“…it was David Hume who first woke me from my dogmatic slumber.”
Philosophy is becoming natural again; or perhaps it is that science is turning philosophical. But whether you call them experimental philosophers or philosophical experimenters, they promise to cut through the knotty problems of traditional philosophy. Free will (Libet), meta-ethics (Greene), consciousness (Dennett): questions that philosophers have wrangled over for centuries now have been reduced to reaction times and blood-oxygen levels and in the process, it seems, solved. Leibniz is out, fMRI is in; industrialization has come to philosophy at last.
If that is so, I will play the role of Luddite. The optimism driving this movement forward obscures the problems with the new methodology and confirms the value of the old analytical approach. There are questions, both local (How should neuroscientific claims be interpreted? What if empiricism shows the existence of innate categories? What does it mean if we find the source of a certain kind of belief?) and global (What is the aim of science? What is empiricism? Is everything an error theory? Is empiricism/naturalism self-refuting? What is rationality for embodied, evolved animals?). Having raised these questions, I will discuss various formulations of the problems and various attempts at solutions. In the process I will focus on thinkers who have been to post-Kantian philosophy what Hume was to Kant: the nightmare that startles us into consciousness.

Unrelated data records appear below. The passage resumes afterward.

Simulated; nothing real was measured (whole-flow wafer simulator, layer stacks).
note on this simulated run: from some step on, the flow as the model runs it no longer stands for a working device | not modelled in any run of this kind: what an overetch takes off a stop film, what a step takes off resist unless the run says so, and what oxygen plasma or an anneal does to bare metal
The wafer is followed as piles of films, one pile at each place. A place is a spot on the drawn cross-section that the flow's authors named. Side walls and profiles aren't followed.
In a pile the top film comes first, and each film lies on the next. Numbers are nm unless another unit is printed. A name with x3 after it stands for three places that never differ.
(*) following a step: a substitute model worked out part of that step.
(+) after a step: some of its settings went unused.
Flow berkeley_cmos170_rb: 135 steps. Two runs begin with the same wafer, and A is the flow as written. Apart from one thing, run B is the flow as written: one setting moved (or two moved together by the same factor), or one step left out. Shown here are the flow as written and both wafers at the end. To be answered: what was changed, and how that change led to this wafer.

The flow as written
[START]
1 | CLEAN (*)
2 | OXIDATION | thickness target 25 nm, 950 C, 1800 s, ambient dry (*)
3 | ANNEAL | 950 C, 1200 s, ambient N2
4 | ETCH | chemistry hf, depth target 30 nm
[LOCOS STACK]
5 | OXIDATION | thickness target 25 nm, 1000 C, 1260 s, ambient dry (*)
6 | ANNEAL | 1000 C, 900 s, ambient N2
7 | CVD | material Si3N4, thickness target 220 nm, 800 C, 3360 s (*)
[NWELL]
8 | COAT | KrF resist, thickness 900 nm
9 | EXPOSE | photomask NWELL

Future topics may include:
- Charles Sanders Peirce: chance/indeterminacy/evolution/laws; community; the motivation and origin of logic; defeasible reasoning; induction; pragmati(ci)sm; science; probability; criticism of Cartesian thought; 1st/2nd/3rd-ness; signs; reasoning; differences between math and philosophy.
-Life of Peirce
-philosophical significance of Darwinism
-Bas van Fraassen: voluntarism, stances, religious belief, empiricism, Pascal’s Wager, rationality (obligatory vs. permissible), experience, history of philosophy; constructive empiricism; experience; responses to critics; scientific revolutions; explanation
-criticism of fMRI methodology
- relevance of the origin/motivation of beliefs; applications to morality
-undercutting defeaters
-Plantinga’s evolutionary argument against naturalism
-criticism of use of neuroscience in arguments for atheism
-laws of nature
-induction
-functions of philosophy
I will attempt to post every day.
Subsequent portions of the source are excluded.